CEO Braun’s Five-Hour, Wirecard Charge Sheet Will Be Read In Court

In a Munich court case that starts today and is expected to last for more than a year, the charge sheet against former Wirecard boss Marcus Braun and two other executives is 474 pages long and will take five hours to read out loud.
Wirecard was a rising blue chip star until it was found that its balance sheet had a huge €1.9 billion hole in it.
Braun, the former head of Wirecard, and two other board members, Burkhard Ley, the former head of finance, and Stephan von Erffa, the group’s head of accounting, have been in jail for the past two years, waiting for their day in court. Prosecutors say Braun and his partners stole more than €255 million from Wirecard, mostly by making fake loans and changing accounts to trick banks and other creditors.

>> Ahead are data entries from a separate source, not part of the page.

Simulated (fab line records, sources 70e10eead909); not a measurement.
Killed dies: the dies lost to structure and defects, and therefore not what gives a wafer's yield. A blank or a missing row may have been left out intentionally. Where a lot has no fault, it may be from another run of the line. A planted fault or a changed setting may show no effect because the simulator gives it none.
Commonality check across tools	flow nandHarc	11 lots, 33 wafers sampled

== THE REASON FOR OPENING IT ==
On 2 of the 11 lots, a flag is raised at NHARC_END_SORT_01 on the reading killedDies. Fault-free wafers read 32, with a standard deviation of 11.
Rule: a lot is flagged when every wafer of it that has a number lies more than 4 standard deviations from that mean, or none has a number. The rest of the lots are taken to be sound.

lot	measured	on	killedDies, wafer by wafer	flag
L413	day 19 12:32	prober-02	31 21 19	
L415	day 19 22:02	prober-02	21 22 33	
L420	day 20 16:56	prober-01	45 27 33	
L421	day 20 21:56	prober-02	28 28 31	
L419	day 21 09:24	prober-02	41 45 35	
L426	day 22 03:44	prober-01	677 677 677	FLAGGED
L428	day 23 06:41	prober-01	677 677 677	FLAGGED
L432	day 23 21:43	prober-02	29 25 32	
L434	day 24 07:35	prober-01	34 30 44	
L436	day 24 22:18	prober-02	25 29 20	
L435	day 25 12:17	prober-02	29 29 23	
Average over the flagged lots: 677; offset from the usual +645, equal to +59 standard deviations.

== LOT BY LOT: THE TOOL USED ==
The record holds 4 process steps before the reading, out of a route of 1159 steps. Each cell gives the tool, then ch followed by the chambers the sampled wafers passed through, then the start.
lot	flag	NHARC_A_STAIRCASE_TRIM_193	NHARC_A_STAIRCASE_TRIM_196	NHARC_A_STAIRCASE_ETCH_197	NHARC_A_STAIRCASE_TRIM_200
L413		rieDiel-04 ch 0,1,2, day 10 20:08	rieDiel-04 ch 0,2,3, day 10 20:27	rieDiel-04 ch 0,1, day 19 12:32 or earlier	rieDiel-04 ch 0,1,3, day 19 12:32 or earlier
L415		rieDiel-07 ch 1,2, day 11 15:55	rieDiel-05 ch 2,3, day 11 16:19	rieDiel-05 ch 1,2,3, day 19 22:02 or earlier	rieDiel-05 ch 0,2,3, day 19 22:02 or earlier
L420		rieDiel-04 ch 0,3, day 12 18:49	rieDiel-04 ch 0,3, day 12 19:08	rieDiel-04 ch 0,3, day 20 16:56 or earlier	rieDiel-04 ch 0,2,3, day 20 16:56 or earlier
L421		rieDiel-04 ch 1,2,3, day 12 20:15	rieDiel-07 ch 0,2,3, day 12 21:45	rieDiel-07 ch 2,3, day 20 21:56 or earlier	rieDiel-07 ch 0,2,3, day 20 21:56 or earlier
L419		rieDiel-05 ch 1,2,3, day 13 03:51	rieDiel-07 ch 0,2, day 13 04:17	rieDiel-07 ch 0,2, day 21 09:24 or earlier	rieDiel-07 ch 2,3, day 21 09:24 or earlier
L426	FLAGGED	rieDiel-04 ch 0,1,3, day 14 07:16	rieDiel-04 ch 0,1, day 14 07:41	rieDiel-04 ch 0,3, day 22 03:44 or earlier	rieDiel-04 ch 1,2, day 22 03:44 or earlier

Braun is accused of fraud, theft of company assets, accounting fraud, and manipulating the market. Prosecutors in Munich say that he signed off on false financial reports and that the company made money that didn’t exist.
Oliver Bellenhaus, the former head of Wirecard’s Dubai unit, told prosecutors about his role in the company’s collapse. This led to Braun’s arrest. Braun says he doesn’t know anything about the accounts being changed.
Former COO Jan Marsalek is still on Interpol’s Most Wanted list because he ran away when the house of cards he and Braun built fell down.